Friday 1 November 2013

Ikebana Dedication









The art of giving life to flowers, or Ikebana, has lived beside me, a little within me since I can remember. I have a grandmother with a rare talent for flower arrangement and appreciation, an eye for detail and beauty. She understands colour, tone, co-ordination and has demonstrated it with every outfit and occasion for home decorating in my living memory. She knew what to select, reject, how to place, position, tweak. I remember the joy of plummeting my index fingers into the selection of sodden oasis resting in the kitchen sink. The moss green foam squeaky and cold, preparing to take every stem and twig she pierced into it. There was an elegance to her floral arrangements, a delicate hand, a subtle use of colour, envied in the village when her interpretations were installed in the local church for ceremonies and festivals. I must have watched her, although I remember little of her approach. Yet the joy they brought was memorable. My grandfather would take countless photographs on his SLR of each composition, attempting to capture the simplicity, colour and form in their prime. 

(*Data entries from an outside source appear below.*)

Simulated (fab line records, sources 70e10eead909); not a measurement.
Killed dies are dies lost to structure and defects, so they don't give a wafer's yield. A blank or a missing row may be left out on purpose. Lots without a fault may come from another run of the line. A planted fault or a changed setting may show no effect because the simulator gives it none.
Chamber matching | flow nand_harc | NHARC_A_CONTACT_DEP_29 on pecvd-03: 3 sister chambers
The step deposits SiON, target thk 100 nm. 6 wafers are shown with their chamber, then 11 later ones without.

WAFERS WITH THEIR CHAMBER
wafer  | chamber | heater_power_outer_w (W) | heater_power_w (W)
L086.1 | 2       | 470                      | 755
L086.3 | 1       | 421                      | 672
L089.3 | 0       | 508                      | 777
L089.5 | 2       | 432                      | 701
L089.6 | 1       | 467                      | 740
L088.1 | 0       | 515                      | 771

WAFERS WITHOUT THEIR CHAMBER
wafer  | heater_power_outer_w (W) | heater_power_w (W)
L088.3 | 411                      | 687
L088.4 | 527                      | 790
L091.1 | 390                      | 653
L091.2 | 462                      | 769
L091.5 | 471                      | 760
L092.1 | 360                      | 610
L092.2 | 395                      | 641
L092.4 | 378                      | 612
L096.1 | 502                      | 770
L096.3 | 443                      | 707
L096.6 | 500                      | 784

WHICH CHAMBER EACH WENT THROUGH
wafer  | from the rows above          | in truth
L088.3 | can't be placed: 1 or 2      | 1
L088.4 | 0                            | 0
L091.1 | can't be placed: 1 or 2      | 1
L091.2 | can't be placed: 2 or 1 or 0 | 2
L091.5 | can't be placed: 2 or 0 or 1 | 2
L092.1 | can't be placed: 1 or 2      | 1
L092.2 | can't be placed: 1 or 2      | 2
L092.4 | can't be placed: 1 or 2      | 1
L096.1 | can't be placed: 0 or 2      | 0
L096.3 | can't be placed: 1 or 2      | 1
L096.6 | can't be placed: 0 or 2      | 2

Within days of arriving in Fukuoka I accidentally found myself in an exhibition of Ikebana on the top floor of a department store, while searching for a Hyakuen (100 yen) shop. My eyes were treated to radical, intense displays of contrasting leaves, fruits and petals, crossing seasons and continents. Daring shapes, minimal buds, towering branches, contorted, wild, balanced. Each arrangement was created with such intention, in silence, with an appreciation of the natural world. Each one a meditation. Each one exuding a feeling of warmth, familiarity, of language-less language. I kept returning, until each arrangement expired its giving, wilted and disappeared. 

In ode to Grandma Muriel, master craftswoman of Barrow on Humber, I buy whatever on-their-way-out buds I can for ¥300, select a borrowed vase and meditate on that special skill she had at making everything in life look beautiful.  She will turn 90 this month and this is how I keep her close to me.